Breastplate of the Torah with Colored Gems
Breastplate of the Torah with Colored Gems

Breastplates have been around for centuries. They have been worn for protection against injury to the torso by soldiers, and also for spiritual protection, by ancient Egyptians. Modern day birthstones - gems that are assigned to each month of the year - originate from the Breastplate of the Israelites' High Priest, Aaron, described in the Book of Exodus of the Bible. This was a sacred item that is also referred to as the "Breastplate of Judgement" because it was believed to have been used for divination purposes. Another type of religious breastplate is the Torah Breastplate (also known as Hoshen), which is not worn around the neck, but used to decorate Judaic scrolls (called Sefer Torah). This is usually made from silver and is thought to be connected with the Breastplate of Aaron. The Torah Breastplate design can vary according to region.

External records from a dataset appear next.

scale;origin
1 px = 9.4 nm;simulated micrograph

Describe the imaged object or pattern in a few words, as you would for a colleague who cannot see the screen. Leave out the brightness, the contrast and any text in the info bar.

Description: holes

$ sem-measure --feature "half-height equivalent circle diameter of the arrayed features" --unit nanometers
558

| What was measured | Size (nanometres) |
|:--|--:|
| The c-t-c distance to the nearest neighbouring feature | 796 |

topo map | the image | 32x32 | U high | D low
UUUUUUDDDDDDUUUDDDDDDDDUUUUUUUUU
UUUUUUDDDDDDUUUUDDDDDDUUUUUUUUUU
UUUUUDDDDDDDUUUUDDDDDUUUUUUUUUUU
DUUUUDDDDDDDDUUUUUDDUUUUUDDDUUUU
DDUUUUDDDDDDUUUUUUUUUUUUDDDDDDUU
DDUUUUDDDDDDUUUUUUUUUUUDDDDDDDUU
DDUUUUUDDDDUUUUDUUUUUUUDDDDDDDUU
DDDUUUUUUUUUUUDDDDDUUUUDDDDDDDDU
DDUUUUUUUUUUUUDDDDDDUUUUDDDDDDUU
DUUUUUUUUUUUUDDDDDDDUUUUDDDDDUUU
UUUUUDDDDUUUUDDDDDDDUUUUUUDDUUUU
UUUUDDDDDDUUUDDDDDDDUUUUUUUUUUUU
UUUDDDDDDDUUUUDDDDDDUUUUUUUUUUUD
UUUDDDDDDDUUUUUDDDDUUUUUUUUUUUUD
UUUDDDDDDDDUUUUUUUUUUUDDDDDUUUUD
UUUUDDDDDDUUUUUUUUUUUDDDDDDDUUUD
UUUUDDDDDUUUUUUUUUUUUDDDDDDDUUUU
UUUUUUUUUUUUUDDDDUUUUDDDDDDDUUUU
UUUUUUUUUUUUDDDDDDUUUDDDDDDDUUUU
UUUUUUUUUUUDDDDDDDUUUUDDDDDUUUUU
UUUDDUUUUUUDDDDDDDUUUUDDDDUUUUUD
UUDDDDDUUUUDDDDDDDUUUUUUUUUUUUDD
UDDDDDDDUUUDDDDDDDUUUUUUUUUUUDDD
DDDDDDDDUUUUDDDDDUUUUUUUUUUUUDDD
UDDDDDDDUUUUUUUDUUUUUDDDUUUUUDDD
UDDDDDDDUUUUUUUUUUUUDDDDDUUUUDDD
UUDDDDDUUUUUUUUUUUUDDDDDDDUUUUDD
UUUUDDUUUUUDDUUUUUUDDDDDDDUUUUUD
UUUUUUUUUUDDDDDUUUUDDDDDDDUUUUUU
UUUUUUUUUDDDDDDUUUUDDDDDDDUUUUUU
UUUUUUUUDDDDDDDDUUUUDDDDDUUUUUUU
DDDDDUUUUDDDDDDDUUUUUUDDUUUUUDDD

Ancient Egyptian mummies have been found wrapped with protective pectoral ornaments and collar necklaces. For example, the mummy of King Tutankhamun had several such amulets, including falcon and scarab beetle pectorals decorated with lapis lazuli, turquoise, carnelian and other materials. Ancient Egyptian pectorals could be suspended from the neck or worn as brooches. They were generally placed on mummies over the body parts that they were intended to protect. Nowadays, African tribes such as the Maasai still fashion traditional and elaborate breastplate necklaces out of colorful beads and other materials.

Gold Mesoamerican Breastplate
Gold Mesoamerican Breastplate

Ancient European ornamental breastplates tended to be made of gold and other metals, such as those of the Thracians of South-Eastern Europe and the Etruscans of ancient Italy. These were sometimes decorated with rosettes and images of animals, such as lions. Ancient Mesoamerican breastplates and pectorals were also made from hammered gold and decorated with human-like or supernatural images.

Many Native American Indians from the Great Plains and Eastern Woodlands wore breastplates which were fashioned from long, slim beads known as hair pipes. These were worn by both men and women and made from conch shell, bone, rolled copper, silver, stone or glass. Hair pipe breastplates were often large, rectangular or chevron-shaped adornments, which sometimes featured tassels. The long beads were often strung onto buckskin cords. The hair pipe beads were sometimes several inches long and some breastplates contained over one hundred beads. Hair pipes were also used in choker necklaces and earrings.

Himalayan Gemstone Breastplate
Himalayan Gemstone Breastplate

Other people from cultures all over the world have made breastplates, such as the Hmong people from the mountainous areas south of China. Hmong breastplates are fashioned from beautifully etched silver pieces. The people of Ladakh in Northern India have amazingly intricate breastplate ornaments fashioned from turquoise, carnelian, coral and other gemstones. Some particularly striking Nepalese breastplates have been made from gilded copper and set with ruby, turquoise and coral cabochons.

Such traditional breastplate designs have inspired modern breastplate necklaces. Breastplate necklaces or bib necklaces have a broad front section that covers part of the chest. These necklaces can also be tribal style, high style or modern street style. They may be big and bold with large heavy pieces, or light and dainty, with just a few chains or beads. While the terms "breastplate" and "bib" are sometimes used interchangeably, bib necklaces generally have a rounded shape and breastplates tend to have flat or elongated parts that sit against the chest.

If you are thinking of making or wearing a necklace, consider a breastplate or bib necklace. It can be a statement piece full of colored gems or a light chain with a small splash of color that makes a change from the usual. It may not protect you from harm or contain special powers, but it will look amazing.